Rather than continuing to conjecture about Trump’s most faithful constituency, what if observers of contemporary American Christianity asked a different question? What if analysts considered the 19 percent of white evangelicals who did not vote for Trump, or the 25 percent who currently disapprove of him? Better yet, what if commentators stopped reproducing what Melani McAlister calls “a common, and erroneous journalistic frame—one that construct[s] the definition of evangelicals as universally white and conservative”? What might we learn from shifting the focus—or broadening the scope—to include progressive evangelicals and evangelicals of color within but also outside of the United States?
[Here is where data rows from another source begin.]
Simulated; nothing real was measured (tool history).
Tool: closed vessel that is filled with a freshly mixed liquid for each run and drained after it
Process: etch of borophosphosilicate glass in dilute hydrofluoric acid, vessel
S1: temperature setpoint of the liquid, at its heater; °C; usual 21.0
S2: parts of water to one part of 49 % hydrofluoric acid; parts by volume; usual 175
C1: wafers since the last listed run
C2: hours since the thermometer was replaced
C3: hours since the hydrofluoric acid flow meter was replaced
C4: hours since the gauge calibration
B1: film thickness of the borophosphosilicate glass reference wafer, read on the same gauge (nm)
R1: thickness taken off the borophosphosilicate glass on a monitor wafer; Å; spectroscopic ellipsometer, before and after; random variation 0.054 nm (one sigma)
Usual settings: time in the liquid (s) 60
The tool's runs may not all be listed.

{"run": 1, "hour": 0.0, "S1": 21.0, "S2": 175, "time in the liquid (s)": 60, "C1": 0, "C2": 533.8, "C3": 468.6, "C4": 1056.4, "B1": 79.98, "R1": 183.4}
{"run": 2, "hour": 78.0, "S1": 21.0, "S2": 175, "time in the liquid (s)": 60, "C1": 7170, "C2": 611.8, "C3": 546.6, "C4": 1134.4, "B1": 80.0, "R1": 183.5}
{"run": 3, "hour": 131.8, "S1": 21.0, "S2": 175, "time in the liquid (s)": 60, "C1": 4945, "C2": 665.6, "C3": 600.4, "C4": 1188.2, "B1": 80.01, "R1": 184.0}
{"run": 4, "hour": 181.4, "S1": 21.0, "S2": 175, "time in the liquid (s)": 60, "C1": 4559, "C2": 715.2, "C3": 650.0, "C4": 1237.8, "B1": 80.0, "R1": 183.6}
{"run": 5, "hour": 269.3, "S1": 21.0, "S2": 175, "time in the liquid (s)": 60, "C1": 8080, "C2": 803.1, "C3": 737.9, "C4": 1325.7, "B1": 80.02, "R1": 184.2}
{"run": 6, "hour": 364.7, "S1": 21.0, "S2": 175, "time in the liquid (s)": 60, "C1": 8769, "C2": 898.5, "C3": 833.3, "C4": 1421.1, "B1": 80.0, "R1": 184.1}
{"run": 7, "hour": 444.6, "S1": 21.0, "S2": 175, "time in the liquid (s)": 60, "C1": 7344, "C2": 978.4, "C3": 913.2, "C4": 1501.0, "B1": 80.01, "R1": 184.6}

In The Kingdom of God Has No Borders: A Global History of American Evangelicals, McAlister raises and responds to these questions. She joins a growing cadre of scholars who have begun to expand the definition of evangelicalism beyond conventional boundaries by paying attention to politically, racially, and geographically diverse groups that have always been a significant, but often overlooked, part of the tradition. Building on works such as David R. Swartz’s Moral Minority: The Evangelical Left in an Age of Conservatism (2012) and Brantley W. Gasaway’s Progressive Evangelicals and the Pursuit of Social Justice (2014), both of which concentrate primarily on the United States, McAlister widens the purview of her study by exploring “how American evangelicals have engaged the world beyond their borders over the last fifty years, particularly in the Middle East and Africa.” McAlister’s approach enables her to uncover the transnational networks and relationships that helped fuel the rise of both the Religious Right and the Evangelical Left in the latter decades of the twentieth century. The result is a much more comprehensive and complex understanding of the evangelical movement from the postwar era to the present. “When we look at the history of American evangelicalism through a global lens,” McAlister contends, “the picture changes significantly. Evangelical politics are not only about abortion and same-sex marriage, but also colonialism and neocolonialism, war and global poverty, religious freedom and Islam. The profound political differences that exist among evangelicals are easier to see if your vision encompasses both Kinshasa and Kansas.”
One feature of evangelicalism that becomes most visible from McAlister’s global vantage point is the centrality of suffering as an ideal among believers of all nations and political persuasions. Since Christianity is based on faith in Jesus as a crucified savior who endured physical torture, spiritual desolation, and an agonizing death for the sake of humanity, evangelical affinity for motifs of persecution and martyrdom should come as no surprise. Christians throughout the ages have venerated saints shredded to pieces by wild beasts in Roman coliseums, or marked in their bodies by stigmata representing the wounds of Jesus’s passion, or burned at the stake for refusing to recant their convictions. What is astonishing, McAlister shows, are the myriad—and often incongruous—ways in which evangelicals around the world have deployed the trope of sanctified suffering for a wide range of political purposes in recent decades. “The moral power of suffering,” McAlister explains, animated “almost every evangelical social movement, on the right or the left in the late twentieth century”: from anti-communist crusades to anti-apartheid activism, from pro-life organizing to poverty-relief and development projects, from advocacy for religious freedom to anti-racist campaigns. By analyzing how evangelicals have identified—and identified with—victims of persecution enduring various forms of oppression or injustice since the Second World War, McAlister highlights “how capacious, how contradictory, and how potent the politics of suffering could be.”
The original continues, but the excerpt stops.